It’s the Dunning-Kruger combination. You really don’t want that in police interrogations.

Such studies suggest that a troubling chain of events can easily take place in the mind of an interrogator. During the Behavioral Analysis Interview, the detective begins to form an impression, based in part on the suspect’s body language. The impression could be wrong, but the detective, sensitized to those responses, notices them more and pays less attention to others—an instance of confirmation bias. Increasingly convinced that he’s dealing with a liar, the detective questions more aggressively, and this, in turn, triggers more nervousness. The behaviors create a feedback loop, ratcheting up the suspicion and anxiety to the point where the detective feels duty-bound to get a confession. Psychologists call this cycle the “Othello error,” for the tragic escalation of accusation and fear that leads Othello to kill Desdemona.

Gregg McCrary, a retired F.B.I. agent, told me that Reid-style training creates a tendency to see lies where they may not exist, with an unhealthy amount of confidence in that judgment. “They just assume they’re interviewing the guilty guy,” he said.

And the wrong people go to prison, and sometimes to the lethal injection room.

There are alternatives.

In 1990, after a flurry of false-confession scandals in Britain, the government appointed a commission of detectives, academics, and legal experts to develop an interview method that would reflect up-to-date psychological research. After two years’ work, the commission unveiled their technique, called PEACE, for Preparation and Planning, Engage and Explain, Account, Closure, Evaluate. Training was provided for police departments throughout England and Wales, starting with major-crimes units. By 2001, every police officer in England and Wales had received a basic level of instruction in the method.

The method differed dramatically from previous practices. Police were instructed not to try to obtain confessions but to use the interview as a way to gather evidence and information, almost as a journalist would. They were to focus on content rather than on nonverbal behavior, and were taught not to pay attention to anxiety, since it does not correlate with lying. Instead, police were trained to ask open-ended questions to elicit the whole story, and then go back over the details in a variety of ways to find inconsistencies. For the suspect, lying creates a cognitive load—it takes energy to juggle the details of a fake story. Part of the process involved thorough preparation: police learned to spend hours drawing diagrams of the route they hoped an interview would take. Bluffing about evidence was prohibited. “We were not allowed to lie, coerce, or minimize,” Andy Griffiths, a detective superintendent with the Sussex Police Department, told me. Their job was simply to get as much information as possible, which, along with corroborating evidence, would either inculpate the suspect or set him free.

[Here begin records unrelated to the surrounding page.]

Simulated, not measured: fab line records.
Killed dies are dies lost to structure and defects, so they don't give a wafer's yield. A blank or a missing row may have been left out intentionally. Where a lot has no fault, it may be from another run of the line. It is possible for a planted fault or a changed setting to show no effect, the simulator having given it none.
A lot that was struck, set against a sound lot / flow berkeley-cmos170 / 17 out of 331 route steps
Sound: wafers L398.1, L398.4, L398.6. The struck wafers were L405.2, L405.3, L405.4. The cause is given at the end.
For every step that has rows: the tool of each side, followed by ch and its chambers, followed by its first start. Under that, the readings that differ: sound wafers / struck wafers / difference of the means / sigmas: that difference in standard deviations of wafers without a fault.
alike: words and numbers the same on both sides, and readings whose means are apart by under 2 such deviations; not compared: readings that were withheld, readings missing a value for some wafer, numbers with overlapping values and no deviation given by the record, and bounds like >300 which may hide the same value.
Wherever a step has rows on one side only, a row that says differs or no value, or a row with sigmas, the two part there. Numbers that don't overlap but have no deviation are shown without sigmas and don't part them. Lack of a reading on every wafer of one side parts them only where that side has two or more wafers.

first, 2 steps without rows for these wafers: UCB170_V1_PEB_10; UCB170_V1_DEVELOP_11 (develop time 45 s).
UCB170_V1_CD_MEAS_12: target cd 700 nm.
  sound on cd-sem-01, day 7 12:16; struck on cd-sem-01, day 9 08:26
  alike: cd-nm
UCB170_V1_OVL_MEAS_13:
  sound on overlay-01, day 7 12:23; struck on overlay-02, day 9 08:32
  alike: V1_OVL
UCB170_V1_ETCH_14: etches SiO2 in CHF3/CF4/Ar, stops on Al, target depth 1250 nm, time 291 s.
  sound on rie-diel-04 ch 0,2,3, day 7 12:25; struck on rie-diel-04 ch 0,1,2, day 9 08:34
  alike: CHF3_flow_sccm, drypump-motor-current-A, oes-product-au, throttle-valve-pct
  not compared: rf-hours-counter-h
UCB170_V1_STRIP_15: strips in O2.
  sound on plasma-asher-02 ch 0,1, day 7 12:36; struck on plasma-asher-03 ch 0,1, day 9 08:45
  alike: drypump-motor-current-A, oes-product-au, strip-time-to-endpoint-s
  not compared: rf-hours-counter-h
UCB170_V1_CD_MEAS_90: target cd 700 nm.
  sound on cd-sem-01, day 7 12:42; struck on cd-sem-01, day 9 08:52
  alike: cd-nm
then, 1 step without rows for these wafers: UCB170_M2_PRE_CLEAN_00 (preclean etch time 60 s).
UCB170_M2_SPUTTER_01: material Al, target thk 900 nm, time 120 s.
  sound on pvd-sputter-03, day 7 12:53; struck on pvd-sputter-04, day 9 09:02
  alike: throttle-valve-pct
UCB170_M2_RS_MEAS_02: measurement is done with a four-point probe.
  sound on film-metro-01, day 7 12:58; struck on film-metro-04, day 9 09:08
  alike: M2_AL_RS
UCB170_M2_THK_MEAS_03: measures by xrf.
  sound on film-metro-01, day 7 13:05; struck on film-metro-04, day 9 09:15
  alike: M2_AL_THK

There are law enforcement people in the US working on developing approaches like that. Let’s hope they make headway.


  1. Blanche Quizno says

    It was shocking to me when I learned a few years ago that it is perfectly legal for police to lie during interrogations. They can legally tell the suspect that there is video camera footage placing him at the scene (when there isn’t), or that he’s been identified by 4 witnesses (when he hasn’t been identified by anyone), and that they can get him a plea-bargain to a lesser charge if he’ll confess (they can’t). Nothing police promise in the interrogation room is binding on the police or on the district attorney. But that confession will certainly be binding upon the suspect!

  2. doublereed says

    I had a coworker who was a former police officer, and I asked him about some of the processes. I asked him about some of details of how they can lie and interrogate people, or some of the ways they try to get around 4th Amendment protections. He just looked at me like I was silly and said something to the effect of “Yea, of course. Don’t trust the cops.”

  3. says

    There’s a fractal fucked-up-edness about the whole of this system, as it reveals itself today. Quotas over even the most batatdized version of the truth being maybe the quarternary level of the same, it seems to me. Have you a confession, M. Inquisitor? Well done, then. Round up the next circle of suspects, and let’s look busy.

    It seems by now a braying laughter should, at least, blow this humbug to bits.

  4. says

    Funny coincidence — Republicans take over in the US, a new culture of respect for cops is enshrined, questioning of cops and their methods is discouraged, oversight of police actions is reduced…and now it’s OTHER countries that are creating innovations in police and crime-fighting procedures while we lag behind and still pretend we’re number one. Okay, it’s probably not a coincidence…and it’s not all that funny, except maybe to our worst enemies…

  5. Blondin says

    A police acquaintance was telling me about the number of acquittals, suspended sentences or probations handed out by local judges. “They’re too quick to give the benefit of the doubt,” he complained.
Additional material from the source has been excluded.